Bersarin
Quartett
/DE/

Bersarin Quartett’s music is actually done by a single person. The German composer and electronic music producer Thomas Büker has chosen the name of Nikolai Berzarin for his project, because it brings forth a complicated range of feelings. General Berzarin — Berlin’s first Soviet military commandant, whose name is perpetuated on the city map — is a contradictory historical figure, whose life and death raise disputes to this day. As befits the project’s name, Büker’s music is full of paradoxes, and its principal objective, according to the musician, is to arouse strong emotions in people, showing them the difficulty of drawing clear lines between good and evil, success and failure, love and hatred.

Thomas Büker says that he writes the “music for imaginary films,” and adds that these are “good films, whose characters and plots have more than one dimension.” The abstract musical pieces of Bersarin Quartett, which closely interweave the elements of academic minimalism, neo-classical, ambient, smart electronics, modified drum-n-base, and even post-dubstep, are wide open for interpretation, just like the best movies. In manipulating the surprising timbral solutions, that arise at the collision of melody, beat and noise, the sounds of electronic instruments and acoustic guitars and strings, Thomas Büker keeps his eyes on the main prize, the narrative of emotional experiences. Each of his works tells an intriguing story that produces real feelings. Bersarin Quartett’s debut album came out in 2008, on a reputable German label Denovali Records. Following the debut, the German composer put out two more albums, collecting a long list of positive reviews in the publications that follow unusual and experimental music.

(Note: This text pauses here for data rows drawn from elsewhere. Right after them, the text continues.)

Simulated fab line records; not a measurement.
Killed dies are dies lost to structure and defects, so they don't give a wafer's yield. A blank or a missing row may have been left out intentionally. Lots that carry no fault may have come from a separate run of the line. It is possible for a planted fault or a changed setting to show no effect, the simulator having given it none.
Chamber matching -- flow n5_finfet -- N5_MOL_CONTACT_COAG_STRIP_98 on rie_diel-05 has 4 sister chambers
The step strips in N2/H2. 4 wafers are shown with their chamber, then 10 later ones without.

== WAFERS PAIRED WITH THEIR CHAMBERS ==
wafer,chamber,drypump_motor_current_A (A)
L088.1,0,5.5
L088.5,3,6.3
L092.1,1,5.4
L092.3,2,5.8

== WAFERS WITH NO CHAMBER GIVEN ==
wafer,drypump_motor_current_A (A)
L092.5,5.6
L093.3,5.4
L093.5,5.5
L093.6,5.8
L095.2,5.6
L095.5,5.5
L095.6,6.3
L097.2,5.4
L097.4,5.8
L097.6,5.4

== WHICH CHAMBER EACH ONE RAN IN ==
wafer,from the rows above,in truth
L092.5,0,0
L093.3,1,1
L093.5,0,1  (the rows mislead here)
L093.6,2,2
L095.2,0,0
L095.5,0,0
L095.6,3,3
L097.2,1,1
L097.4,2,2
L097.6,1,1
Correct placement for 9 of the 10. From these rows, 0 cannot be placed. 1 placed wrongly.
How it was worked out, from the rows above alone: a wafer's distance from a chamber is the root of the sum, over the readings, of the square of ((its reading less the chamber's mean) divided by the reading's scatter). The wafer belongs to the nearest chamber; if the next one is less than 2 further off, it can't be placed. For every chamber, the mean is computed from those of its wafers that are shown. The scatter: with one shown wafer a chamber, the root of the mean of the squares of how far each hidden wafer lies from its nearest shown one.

The new project, 7.1 Surround Concert, provides a more distinct view of Bersarin Quartett’s invisible connection to film soundtracks. By using the Dolby Atmos sound technology, the composer prepared a special live performance for eight-channel sound systems that are used in contemporary movie theaters. This provides an incredibly dynamic and detailed sound of the Bersarin Quartett’s resonant installations. And, like it usually happens in movie theaters, the lights will be dimmed, so that nothing distracts the listeners from the stories told by the music, and each person will be able to see a perfect film of their imagination to the sounds of Thomas Büker. 7.1 Surround Concert by Bersarin Quartett is a unique and unusual experience, which expands our ideas of the ways sound and music can transform the person’s state.

In Moscow, 7.1 Surround Concert will be performed at the iconic Illusion Cinema, located in one of the “seven sisters” skyscrapers at Kotelnicheskaya Embankment. Once upon a time, this was the only place in Moscow to see the masterpieces of world cinema, and its stage had welcomed Akira Kurosawa, Sidney Pollack, Giulietta Masina, and other famous filmmakers who visited the Russian capital. 7.1. Surround Concert by Bersarin Quartett already boasts two killer features in the form of the multidimensial music and its technological innovation, and its performace in the Illusion Cinema will provide a third one — the majestic atmosphere of a cinema show as a festive ritual, preserved from the times, when cinema was truly humanity’s most important art.